Got word today about these two reviews!
(I've never been in VOYA before -- that's a real treat!)
Here you go:
"Thirteen-year-old Georgie’s world is upended when her beloved older sister, Agatha, runs away after Georgie tells her sister’s fiancé something she has accidentally seen and assumes to understand. When the town sheriff tries to catch up with Agatha, he returns with an unidentifiable body wearing her sister’s distinctive handmade ball gown. Although her family is convinced it is Agatha, Georgie refuses to believe her sister is dead, and sets out on the frontier, determined to find her and rectify the terrible situation she feels she instigated. This premise sets the stage for a unique historical novel set during a massive and largely forgotten 1871 wild passenger pigeon migration in southern Wisconsin. Georgie Burkhardt is a scrappy and likable heroine, a straight-shooter, with her rifle as well as with her mouth. Part western, part mystery, with plenty adventure and a touch of romance, One Came Home will be enjoyed by readers of many genres and remembered for its setting and the unusual natural phenomenon it brings to life. Ages 11 to 14.--Elaine Gass Hirsch"
"Timberlake, Amy (Author) Jan. 2013. 272 p. Alfred A. Knopf, hardcover, $16.99 (9780375869259). Alfred A. Knopf, library edition, $19.99. (9780375969256).

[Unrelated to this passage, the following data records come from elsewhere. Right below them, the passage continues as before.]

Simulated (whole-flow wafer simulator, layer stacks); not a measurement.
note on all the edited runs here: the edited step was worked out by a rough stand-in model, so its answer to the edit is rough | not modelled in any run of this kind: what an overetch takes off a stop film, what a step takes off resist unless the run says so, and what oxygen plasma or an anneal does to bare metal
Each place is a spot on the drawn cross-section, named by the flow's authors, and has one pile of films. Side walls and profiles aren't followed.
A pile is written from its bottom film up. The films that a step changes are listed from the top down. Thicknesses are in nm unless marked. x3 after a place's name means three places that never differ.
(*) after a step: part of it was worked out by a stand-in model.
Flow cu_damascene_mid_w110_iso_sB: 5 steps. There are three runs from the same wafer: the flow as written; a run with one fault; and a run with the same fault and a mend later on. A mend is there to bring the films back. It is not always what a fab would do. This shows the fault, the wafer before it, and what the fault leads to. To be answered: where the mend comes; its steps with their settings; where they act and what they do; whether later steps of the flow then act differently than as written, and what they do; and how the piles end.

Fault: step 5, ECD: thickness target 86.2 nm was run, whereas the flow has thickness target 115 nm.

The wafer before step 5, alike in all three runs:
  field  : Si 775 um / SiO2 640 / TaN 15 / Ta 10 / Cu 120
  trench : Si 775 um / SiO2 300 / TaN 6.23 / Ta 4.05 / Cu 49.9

To find out what really happened to her purportedly dead sister, sharpshooting 13-year-old Georgie Burkhardt and her sister’s one-time suitor Billy McCabe follow the trail of pigeon hunters and discover far worse going on near Placid, Wisconsin, in 1871. Georgie tells her story in a first-person narrative that rings true to the time and place. She is smart, determined, and not a little blind to the machinations of adults around her, including Billy, who has been sent by Georgie’s storekeeper grandfather to follow her and keep her safe. She does notice that Billy is “well made,” but this is no love story; it’s a story of acceptance, by Georgie, her family, and her small town. Timberlake weaves in the largest passenger pigeon nesting her seen in North America, drought and fatal fires along Lake Michigan that year, a currency crisis that spawned counterfeiters, and advice on prairie travel form an actual handbook from the times. Historical fiction and mystery combine to make this a compelling adventure, and an afterword helps disentangle facts from fiction."
Great, great news! YAY!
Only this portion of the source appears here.